Birth Date: March 7, 1942 / Age: 73
Birth Place: Mount Kisco, New York, USA
Biography: Michael Dammann Eisner (born March 7, 1942) has been the head of The Walt Disney Company since 1984.
Michael Eisner began his career at ABC, moving to Paramount Pictures, then to The Walt Disney Company. During his tenure at Paramount, the studio turned out such hit films as Saturday Night Fever, Grease, the Star Trek film franchise and Beverly Hills Cop, and hit TV shows such as Happy Days, Laverne and Shirley, Cheers and Family Ties.
At Disney, he, Frank Wells, and Jeffrey Katzenberg were brought on board by investor Sid Bass and Roy Edward Disney, the nephew of Walt Disney, to turn the floundering company's fortunes around. In the next ten years the studio became one of the world's largest media companies. Under their leadership, Disney rebuilt its once legendary animation department, and the division had a "golden age" with annual box office hits with such regularity that even their creative structure started to be known as the "Disney formula." Disney also broadened its adult offerings in film with its ventures in Touchstone Pictures, and a noted acquisition of Miramax Films in 1994. This tremendous run culminated with a surprise announcement by Eisner of Disney's takeover of Capital Cities/ABC - A stunning move involving the second largest corporate takeover in history up till that point, the largest in the field of media, with no leaks to the very same media which was involved in the deal. Along with ABC (the number one network at the time), Disney acquired a slew of other media sources, including ESPN.

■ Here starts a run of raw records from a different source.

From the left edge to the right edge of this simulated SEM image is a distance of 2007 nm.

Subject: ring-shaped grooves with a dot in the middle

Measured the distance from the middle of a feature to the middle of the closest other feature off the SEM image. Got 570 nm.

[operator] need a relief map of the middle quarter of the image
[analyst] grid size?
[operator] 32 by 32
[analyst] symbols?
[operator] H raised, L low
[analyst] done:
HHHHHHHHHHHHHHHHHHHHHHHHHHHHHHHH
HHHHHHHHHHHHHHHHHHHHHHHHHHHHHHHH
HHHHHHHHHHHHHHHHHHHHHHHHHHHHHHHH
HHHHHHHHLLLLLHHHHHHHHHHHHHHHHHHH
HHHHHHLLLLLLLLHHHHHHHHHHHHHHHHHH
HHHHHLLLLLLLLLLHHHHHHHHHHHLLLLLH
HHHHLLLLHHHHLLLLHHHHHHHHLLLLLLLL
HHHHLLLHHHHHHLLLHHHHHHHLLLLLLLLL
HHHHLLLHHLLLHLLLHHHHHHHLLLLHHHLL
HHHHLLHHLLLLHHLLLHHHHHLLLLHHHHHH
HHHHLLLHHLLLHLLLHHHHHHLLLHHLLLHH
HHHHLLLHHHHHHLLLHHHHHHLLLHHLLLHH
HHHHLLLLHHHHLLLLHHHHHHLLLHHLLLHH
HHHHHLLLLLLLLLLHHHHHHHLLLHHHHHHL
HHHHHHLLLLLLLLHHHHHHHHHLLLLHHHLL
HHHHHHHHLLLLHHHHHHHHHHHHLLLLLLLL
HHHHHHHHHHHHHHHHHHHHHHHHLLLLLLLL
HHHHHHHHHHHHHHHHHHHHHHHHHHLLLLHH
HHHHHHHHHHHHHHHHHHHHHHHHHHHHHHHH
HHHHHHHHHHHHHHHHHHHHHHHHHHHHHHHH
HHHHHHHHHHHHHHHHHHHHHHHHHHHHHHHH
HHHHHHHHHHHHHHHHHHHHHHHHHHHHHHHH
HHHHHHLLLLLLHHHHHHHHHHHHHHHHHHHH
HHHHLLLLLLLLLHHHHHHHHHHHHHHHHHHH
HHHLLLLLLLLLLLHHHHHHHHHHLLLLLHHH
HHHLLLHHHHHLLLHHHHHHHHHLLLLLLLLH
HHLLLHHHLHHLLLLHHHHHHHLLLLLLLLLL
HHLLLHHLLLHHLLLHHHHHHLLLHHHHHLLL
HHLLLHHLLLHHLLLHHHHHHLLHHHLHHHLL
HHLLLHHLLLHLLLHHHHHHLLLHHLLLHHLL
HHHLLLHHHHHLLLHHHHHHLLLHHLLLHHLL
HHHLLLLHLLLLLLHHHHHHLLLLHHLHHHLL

Eisner's role in this turnaround, and Disney's growth into one of the leading media firms, is the subject of passionate debate by many historians and Disney fans, though he is generally given the bulk of the credit for transforming Disney into a provider of entertainment. As the years went on, Eisner would gain further controversy through a rapid consolidation of authority. Wells died in a helicopter crash in 1994, ending the longstanding feud between the two men. Shortly thereafter, Eisner fired Jeffrey Katzenberg. This may have been sparked by Katzenberg's feeling that he was owed money, which resulted in him launching a lawsuit which was ultimately settled in Katzenberg's favor.
In 2003, Roy Edward Disney, also the son of co-founder Roy Oliver Disney, resigned from his positions as Disney vice chairman and chairman of Walt Disney Feature Animation, accusing Eisner of micro-management, failures with ABC, timidity in the theme park business, turning the Walt Disney Company into a "rapacious, soul-less" company, and of refusing to establish a clear succession plan. (Text of resignation letter) On March 3, 2004, at Disney's annual shareholders' meeting, a surprising and unprecedented 43% of Disney's shareholders, predominantly rallied by former board members Roy Disney and Stanley Gold, voted to oppose the reelection of Eisner as chairman and CEO. This led the board of directors to strip him of his chairmanship and give that position to George Mitchell. It also led to speculation that he will resign as CEO before his contract ends in 2006. Eisner's struggle to maintain control of the legendary entertainment company is the subject of journalist James R. Stewart's bestselling book DisneyWar.
On September 10, 2004, Eisner announced that he would resign on September 30, 2006, when his employment contract expires. However, on March 13, 2005, Disney announced that Eisner would leave a year ahead of schedule, on September 30, 2005, with Robert A. Iger taking over as CEO on October 1. Eisner, however, will receive his salary until his contract ends in 2006.
Education: B.A., Denison University, 1964. High School: The Lawrenceville School, 1960.
His sons are Breck, Eric, and Joe Eisner.